Often, one of the first things that is done when editing an image is to set the shadow and highlight values. This is typically done using either Levels or Curves. One of the most exact methods of doing this is to use the Info palette in conjunction with the Color Sampler to identify locations that will be used to set the shadow and highlight values. Color samplers are set at these locations (for more information see, Levels -- Part I and Curves -- Part II). Then, the Eyedroppers in Levels or Curves are clicked at the color samplers to set the shadow and highlight values. The most challenging part is selecting the locations where the color samplers will be placed. For this, one must be able to differentiate between very small differences in tone. Frankly, the human eye just isn't accurate enough for this task.

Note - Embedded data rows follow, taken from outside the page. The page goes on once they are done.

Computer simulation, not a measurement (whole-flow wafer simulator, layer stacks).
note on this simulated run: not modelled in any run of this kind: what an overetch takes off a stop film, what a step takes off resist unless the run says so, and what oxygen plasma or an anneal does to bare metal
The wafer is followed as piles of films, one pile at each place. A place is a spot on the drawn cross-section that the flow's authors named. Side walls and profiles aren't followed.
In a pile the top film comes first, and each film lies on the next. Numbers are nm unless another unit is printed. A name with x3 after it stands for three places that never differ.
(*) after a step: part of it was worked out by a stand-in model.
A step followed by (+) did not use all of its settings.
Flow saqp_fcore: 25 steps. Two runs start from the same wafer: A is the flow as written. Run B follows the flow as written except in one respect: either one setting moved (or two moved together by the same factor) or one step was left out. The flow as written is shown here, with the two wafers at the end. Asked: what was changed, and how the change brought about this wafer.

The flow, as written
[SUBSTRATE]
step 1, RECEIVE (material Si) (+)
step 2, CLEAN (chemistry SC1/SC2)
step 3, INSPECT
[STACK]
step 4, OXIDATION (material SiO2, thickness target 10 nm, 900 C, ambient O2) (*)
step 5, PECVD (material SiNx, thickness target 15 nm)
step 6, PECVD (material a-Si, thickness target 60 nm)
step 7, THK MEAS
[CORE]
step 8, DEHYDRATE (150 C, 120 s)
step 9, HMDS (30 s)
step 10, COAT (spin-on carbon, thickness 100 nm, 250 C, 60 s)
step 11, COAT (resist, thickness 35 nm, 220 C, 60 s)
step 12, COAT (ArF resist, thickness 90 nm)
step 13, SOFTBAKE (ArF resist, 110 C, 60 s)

When Levels is used, this is not a problem. With Levels open, holding down the Alt key and clicking on the Black Input Slider will turn the image white. As the slider is moved to the right, parts of the image will start to change color. The parts of the image that change color are being clipped. The first parts of the image to change color contain the darkest tones in the image. After evaluation with the Info palette, the shadow color sampler will be set somewhere in these dark areas (see Figures 1 and 2).
Once the shadow and highlight color samplers have been placed, the shadow and highlight values can be set as detailed in the Levels -- Part I article.
On the other hand, prior to CS3, Curves lacked any such capability to identify the darkest and lightest points in an image that can then be used to set the shadow and highlight color samplers. When one considers that Curves is a far more versatile and powerful tool than Levels, at first, this may seem a bit disappointing. Fortunately, the Threshold adjustment layer resolves the dilemma for those that have older versions of Photoshop. Even those that have newer versions of Photoshop may like to have an alternative method to identify the darkest and lightest points in an image. The rest of this article will focus on using the Threshold Adjustment layer to place the shadow and highlight color samplers.
To illustrate the procedure, the image in Figure 5 will be used. This image has not yet had any editing performed. Clearly, the image is flat and needs a boost in contrast. The first step to is to set the shadow and highlight values. For this, the shadow and highlight color samplers will need to be placed in the image.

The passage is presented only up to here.